I think this is a great example of the pros and cons of unions.  My thought is that no organization is perfect, but it often takes a great counterweight to balance things out, and the owners of MLB have never come out smelling like roses.  Hate unions if you want, but there's not much else that will stand up to owners.

 

2/15/2011 7:56 pm  #227


Re: Pujols Rumors

windwalker wrote:

Jon Heyman of SI, on Twitter just now----> "one competing baseball exec told me he believes #cubs will offer pujols the a-rod deal ($10 mil, $27.5 mil)"

I would offer the "Arod" deal if I were the Cardinals.  10/275 isnt the same as 10/300.

 

2/15/2011 9:56 pm  #228


 

2/15/2011 10:10 pm  #229


Re: Pujols Rumors

 

2/15/2011 11:14 pm  #230


Re: Pujols Rumors

"La Russa, a lawyer as well as a manger, might just be trying to set things up for blame for someone other than his Cardinals or his favorite player should a deal not get done."

I like the way this reporter thinks!

 

2/15/2011 11:16 pm  #231


Re: Pujols Rumors

don.rob11 wrote:

http://twitter.com/TBrownYahoo/status/37702557375668224#



Chicken or the egg ?

Wild

The downside of the Heyman article is the internal conflict between floating a balloon that the Cards offered $200/8, and the acknowledgment that no one, outside of a very small group, really knows anything.  He even wrote that the AAV would presumably have to eclipse the $25 million received by Howard.

Last edited by Max (2/15/2011 11:24 pm)

 

2/16/2011 11:44 am  #232


Re: Pujols Rumors

JUPITER, Fla. -- St. Louis Cardinals general manager John Mozeliak remained in contact with Dan Lozano, the agent for Albert Pujols, as today's 11 a.m. deadline for a new contract approached.

Before Tuesday, the Cardinals had refused to guarantee more than seven years to a player who will turn 32 before playing his first game under its term, but they may offer some sort of modification before the deadline.

As of Tuesday night, however, the club continued to weigh whether to guarantee an eighth year or to raise the average annual value within a shorter structure.

The Cardinals' initial proposal failed to reach the $25 million average that the Philadelphia Phillies gave first baseman Ryan Howard last April in a five-year extension.

The Cardinals subsequently submitted a formal bid that apparently fell short of a $30 million per season average and was rejected.

Despite a recent increase in pace of talks, today's deadline is still expected to pass without a contract extension in place.

Mozeliak and Chairman Bill DeWitt Jr. are expected to address the matter shortly after the deadline passes.

Pujols, who had been expected to reach camp today, may postpone his arrival until Thursday.

Both parties agreed to move the deadline from 11 p.m. Tuesday out of deference to Stan Musial receiving the Presidential Medal of Freedom.

Mozeliak refused to characterize the talks' status.

Check back at STLtoday.com/sports for updates to this story.
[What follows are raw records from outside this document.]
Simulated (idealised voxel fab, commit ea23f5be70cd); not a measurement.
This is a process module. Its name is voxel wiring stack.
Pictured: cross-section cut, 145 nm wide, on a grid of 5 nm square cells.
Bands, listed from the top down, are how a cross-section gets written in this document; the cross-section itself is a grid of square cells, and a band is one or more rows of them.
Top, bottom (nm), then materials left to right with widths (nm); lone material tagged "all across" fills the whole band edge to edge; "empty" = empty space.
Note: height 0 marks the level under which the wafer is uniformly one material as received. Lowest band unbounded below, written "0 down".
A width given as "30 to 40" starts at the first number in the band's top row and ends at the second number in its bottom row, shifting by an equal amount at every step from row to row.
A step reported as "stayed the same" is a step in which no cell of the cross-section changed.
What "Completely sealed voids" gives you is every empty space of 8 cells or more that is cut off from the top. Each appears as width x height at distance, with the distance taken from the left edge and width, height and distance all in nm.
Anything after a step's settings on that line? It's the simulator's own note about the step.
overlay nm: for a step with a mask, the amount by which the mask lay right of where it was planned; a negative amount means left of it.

So we are supposed to hear from Dewitt this afternoon sometime.  I have been one of the people on this board who was trying not to judge ownership for not meating Pujols' demands.  However if his is true then ownership is alot ot blame.  They have had months to think about this, they have had years to think about this.  This is what they came up with?  7 years at less then 25 million.  That is a true lowball offer IMO.  That is less than 7/175.  It is clear they are going to let the market judge Pujols' value.  They are trying to decided if a higher annual value will sway him or a longer contract.  I doubt he excepts either if it isnt at least 8/240.  Why make offer that you know he wont take?  What a dog and pony show.

 

2/16/2011 12:41 pm  #233


Re: Pujols Rumors

This has nothing to do with Pujols, but I thought it might relate a little to AP's last post.  On Monday, I was in Kansas City participating in a mediation to try to settle a lawsuit I was working on.  The plaintiff made an opening demand of $85,000.  We countered with an offer of $1,100.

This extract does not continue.